My battery just died without any sign of being tired. No juice for oil warning nor neutral. 2 years old.
I bought my first AGM battery, a Westco, back in 2000. There was a lot of skepticism about them back them back then, but it was unfounded. Just getting rid of the vent tube was huge, was the slow self-discharge rate is a great benefit. I never got less than 8 years out of a Westco, the last one I bought is in the R100GS and has a 6/17 date on it. I never had an AGM fail suddenly like yours, they would just gradually get weaker. One of their attributes seemed to be reliability. Back in the old days with the flooded cell batteries sudden failure was the most common failure mode that I saw, plates being shorted out by crud at the bottom of the case. Battery quality has always varied, with the integrity of internal construction being a big variable. I figured it was only a matter of time when poor quality would catch up to AGMs like everything else. Purity of lead seems to be a big problem.

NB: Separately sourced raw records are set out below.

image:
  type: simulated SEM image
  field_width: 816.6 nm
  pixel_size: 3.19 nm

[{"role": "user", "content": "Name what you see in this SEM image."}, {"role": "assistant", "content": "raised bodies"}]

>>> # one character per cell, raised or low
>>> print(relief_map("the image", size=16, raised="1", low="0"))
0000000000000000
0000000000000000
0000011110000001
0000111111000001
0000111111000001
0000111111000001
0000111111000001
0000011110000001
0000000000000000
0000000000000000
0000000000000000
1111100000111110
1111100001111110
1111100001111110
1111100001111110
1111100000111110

Sorry about the battery details. A good warning to all of you regarding too cheap batteries.
I found a thread about these cheap batteries.
Less lead inside but stronger acid solution to crank up the voltage. Shorter life though.
I read that the voltage after charging is 13.2V. The battery my friend brought for me to get my bike home was a cheap battery too. A few bucks more, GEL version.
I charged it over night, my CTEK charger show all leds lit so fully charged.
I measured 13.2V something so the info I read seems to match.
This type of batteries have tricked smart chargers as Ctek when constantly connected. The battery voltage is too high so the charger will not kick in. Battery will not give much current when it needs too.
Better to charge over night now and then when charger starts to feed ~14.5V until that stage is OK.
My blue K6 has also a cheap battery, 1 year old.
The new Global AGM I have ordered will go in there. (It has a low cost battery too. )
Cost more than double than my cheap failing one. My K6 battery cost 1/3.

My experience of short lived batteries since early 80's have been slower starter, need of kickstart. Not a situation when bike dies.
Getting stranded can cause a bad situation when it happens far away from home.
I have searched for a small plan b battery to plug in. All are rather bulky.
It must be a battery that can be charged by the bike. But very small risk it will happen again

I fetched the bad battery at my friends house today. Measured 12.67V. Connected the charger that quickly entered phase 4, ready to use.
Full after 15 minutes.
But battery had very low amps in it last time. A few shakes have changed it?
A charger with inbuilt 60A test load to simulate the starter would be fine.